Wednesday, August 21, 2024

Edgar Bronfman Jr. Reportedly Preparing Bid For Paramount Global

As the August 21 deadline looms for other parties to make a run at Paramount (or forever hold their peace), the Wall Street Journal reports that Edgar Bronfman Jr. has not exited the Paramount scene but is in talks with investors and preparing a bid.

(L-R) Shari Redstone, Steven Paul, Edgar Bronfman Jr and David Ellison
(L-R) Shari Redstone, Steven Paul, Edgar Bronfman Jr and David Ellison / Getty

The stock, which frequently jumps about on news like this, is up nearly 8%.

Other potential acquirers like Barry Diller’s IAC have dropped by the wayside given the size and complexity of the business combination, which seemed to leave the path clear for Skydance. David Ellison’s company backed by Oracle co-founder Larry Ellison and Gerry Cardinale’s Redbird Capital, announced the circa $8 billion, multi-step transaction in July but with a so-called “go-shop” period of 45 days for Par to field other offers. The window is set to close next Wednesday at 11:59 pm ET.

The WSJ says that Bronfman, heir to the Seagram family fortune and a former media executive and head of Warner Music, has had talks about joining forces with players like Roku, Fortress Investment Group and Hollywood producer Steven Paul, who earlier in the process had put together a consortium for a bid that didn’t go anywhere.

The difference now is that Paul and others, including Ellison, were initially eyeing an acquisition of only Shari Redstone’s controlling stake in Paramount, which would give them ownership of the company for more like $3 billion without having to buy it all in. That’s not in cards anymore. Any deal that comes in now would have to offer more to CBS shareholders than Skydance has.

Shareholders aren’t all thrilled with the Skydance deal, which calls for Skydance to first acquire Shari Redstone’s stake in Paramount as well as all Class A voting shares and a chunk – but not all – of the Class B common stock. Paramount would then acquire Skydance in an all-stock deal that would dilute current shareholders of the company, which will still be publicly traded.

The WSJ said Bronfman might offer shareholders more ownership. But he also might not end up making a bid at all. New offers go to a special committee of Paramount’s board, which would evaluate how it stacks up against a Skydance deal and make a recommendation to Redstone.

Reps for Paramount’s special committee, National Amusements and Bronfman did not immediately respond to Deadline’s requests for comment.

From Deadline:

Edgar Bronfman Makes His Move With $4.3 Billion Bid For Paramount Global – Update

Deadline hears that Edgar Bronfman, Jr. has made an offer for Paramount Global in a deal worth $4.3 billion, attempting to undo Par’s merger with Skydance.

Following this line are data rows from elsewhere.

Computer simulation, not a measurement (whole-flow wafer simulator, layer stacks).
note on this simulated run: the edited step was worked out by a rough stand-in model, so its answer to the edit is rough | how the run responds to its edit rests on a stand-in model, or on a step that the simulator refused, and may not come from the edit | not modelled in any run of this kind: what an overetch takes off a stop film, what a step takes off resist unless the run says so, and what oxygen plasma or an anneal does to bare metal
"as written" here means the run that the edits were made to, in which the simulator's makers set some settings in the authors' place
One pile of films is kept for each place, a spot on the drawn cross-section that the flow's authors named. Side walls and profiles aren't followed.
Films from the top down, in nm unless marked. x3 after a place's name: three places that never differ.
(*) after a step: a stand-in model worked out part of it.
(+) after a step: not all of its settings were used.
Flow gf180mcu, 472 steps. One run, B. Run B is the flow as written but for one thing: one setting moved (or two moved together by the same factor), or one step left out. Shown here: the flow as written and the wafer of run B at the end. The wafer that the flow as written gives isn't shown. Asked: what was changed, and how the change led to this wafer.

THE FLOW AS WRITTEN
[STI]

The offer is said to consist of a $2.4 billion payment to Shari Redstone for her family holding National Amusements, which controls Paramount Global through its majority of Class A voting shares. Some $1.5 billion would be injected into the company’s balance sheet to pay down some debt and ensure investment grade. Most of the rest would go towards a $400 million breakup fee to Skydance, Deadline understands.

The offer would not take out other Paramount shareholders, unlike the Skydance deal, which set $4.5 billion to buy out all Class A and a chunk of B shares at a nice premium. That number was sweetened several times over months of negotiations to make the deal more appealing to stockholders, who had threatened to sue. They had been incensed at a transaction that gave Redstone alone a big payday, as this latest offer seems to.

The Skydance deal also offered $2.4 billion to acquire National Amusements as well $1.5 billion of capital for the balance sheet. However, a second step would see Paramount acquire Skydance in an all-stock deal valued at $4.75 billion, which would dilute shareholders. The company would remain publicly traded in both cases.

The offer comes ahead of Wednesday night deadline that will see Par’s merger with Skydance become official if no “superior” offer has emerged. If a rival deal is considered worthy of following up, the agreement allows 15 days, then another 15 to explore it.

Shari Redstone has the last word on any deal.

PREVIOUSLY: We are hearing that Edgar Bronfman Jr.‘s bid for Paramount Global could come as early as tonight ahead of an 11:59 ET deadline on Aug. 21. That’s when Par’s merger with Skydance will become official if no “superior” offer has emerged.

Skydance and Paramount’s circa $8 billion combination announced in July included a 45-day go-shop period that can be extended twice in 15-day increments, which would kick in if the special committee of Par’s board of directors has another offer credible enough to explore further. It now appears on the cusp of a new entrant in former Seagram scion and entertainment executive at Vivendi Universal and Warner Music, who could declare as early as tonight, although it might slide into tomorrow.

The terms are not known, but Deadline hears that Bronfman’s bid no longer includes Roku among its backers. Fortress Investment Group is. If Paramount ultimately jilts Skydance, any new buyer would be on the hook for a $400 million breakup fee.

The Skydance transaction would see the David Ellison company acquire Shari Redstone’s controlling stake in Paramount as well as all Class A and some Class B shares, then have Paramount buy Skydance in an all-stock deal with the company remaining public.

Some sources tell Deadline, but we haven’t confirmed, that Paramount director Charles Phillips is a proponent of the Bronfman bid and has been helpful in seeking financiers to assist it. Phillips, who leads the board’s special committee in assessing bids, was reportedly instrumental in the previous Skydance offer going sour with Paramount Global in June before the two sides came together again. Phillips voted for the latest iteration of the Skydance deal.

David Ellison’s company is backed by Oracle co-founder Larry Ellison and Gerry Cardinale’s RedBird Capital. Skydance would also get a look at any new offer to be taken up by the Par board’s special committee, which unanimously approved the Skydance merger on July 7. It also said then that “the company does not intend to disclose developments with respect to the go-shop process unless and until it determines such disclosure is appropriate or is otherwise required.” So it’s not clear if or what Paramount might officially disclose this week.

Reps for all parties involved either declined to comment or to respond to queries.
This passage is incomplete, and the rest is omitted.